Are There Glow in the Dark Toothpaste?

There are all sorts of toothpastes on the market these days. Whitening, tartar control, sensitive teeth – the list goes on and on. But what about a toothpaste that glows in the dark? That’s right, a toothpaste that glows in the dark for kids (or adults) who are afraid of the dark.

You might wonder if such a quirky toothpaste product is available, and whether it would be safe for the teeth and gum. The answer is no, a glow in the dark toothpaste does not exist in the toothpaste market. This is primarily due to the presence of phosphors, the active ingredient that makes a toy glow in the dark.

Glow in the dark toothpaste neon sign | Image credits: finefoto

Phosphor substances (not to be confused with phosphorus, an element that glow due to a chemical reaction) is harmful to the human body when present in large quantity. While phosphor are generally harmless and do not cause a serious issue when accidentally consumed in small amounts, it is still treated as an unsafe substance. As such, it is currently not approved by U.S. Food and Drug Administration (FDA) for use in oral hygiene products. As a general rule, if it glows, it is not edible!

That said, the closest product you can get to a glow in the dark toothpaste is Piksters Plaque Glo, a toothpaste product manufactured by Australian oral hygiene company Erskine Oral Care. Plaque Glo features a plaque stain ingredient that when shined with a blue light torch, reveals areas that may contain residual plaque.

Piksters Plaque Glo| Image credits: finefoto

Several major brands have come up with unique ways to attract children with glow in the dark oral hygiene products. For instance, Colgate have previously manufactured GLOW in the DARK Colgate® Fluoride Toothpaste and Batman Bubble Fruit Toothpaste where the product packaging glows in the dark.

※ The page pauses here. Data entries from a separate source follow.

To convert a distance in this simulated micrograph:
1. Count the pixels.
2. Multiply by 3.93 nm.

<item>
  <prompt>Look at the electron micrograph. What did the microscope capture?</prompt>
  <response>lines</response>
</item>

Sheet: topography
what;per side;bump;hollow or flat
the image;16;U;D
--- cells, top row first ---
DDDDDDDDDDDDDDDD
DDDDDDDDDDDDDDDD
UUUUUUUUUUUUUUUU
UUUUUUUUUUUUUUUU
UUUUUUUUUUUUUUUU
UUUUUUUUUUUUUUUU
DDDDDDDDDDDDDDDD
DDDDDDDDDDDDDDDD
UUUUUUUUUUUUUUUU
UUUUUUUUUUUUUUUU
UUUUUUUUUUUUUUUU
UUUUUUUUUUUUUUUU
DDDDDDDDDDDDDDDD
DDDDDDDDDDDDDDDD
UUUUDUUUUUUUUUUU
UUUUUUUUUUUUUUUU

How Does Glow in the Dark Material Work?

Phosphors work by absorbing energy from an external source such as the sun or bright light, and radiating this energy as light over an extended period when the environment turns dark. This phenomenon of delayed luminescence is known as phosphorescence. While there are numerous phosphor substances created by chemists, the phosphors mostly widely used in toy products are zinc sulfide and strontium aluminate. This is due to the their property of having long persistent luminescence, which meant that they glow for an a significantly longer duration that most other phosphors.

Most products—wristband, glow sticks, toys, and paint—utilize strontium aluminate as it can glow in the dark anywhere from 6 to 24 hours depending on the formula used. On the other hand, while zinc sulfide has a shorter persistent luminescence, it is the only glow in the dark ingredient that is approved by FDA for use as a color additive in cosmetics and body paint.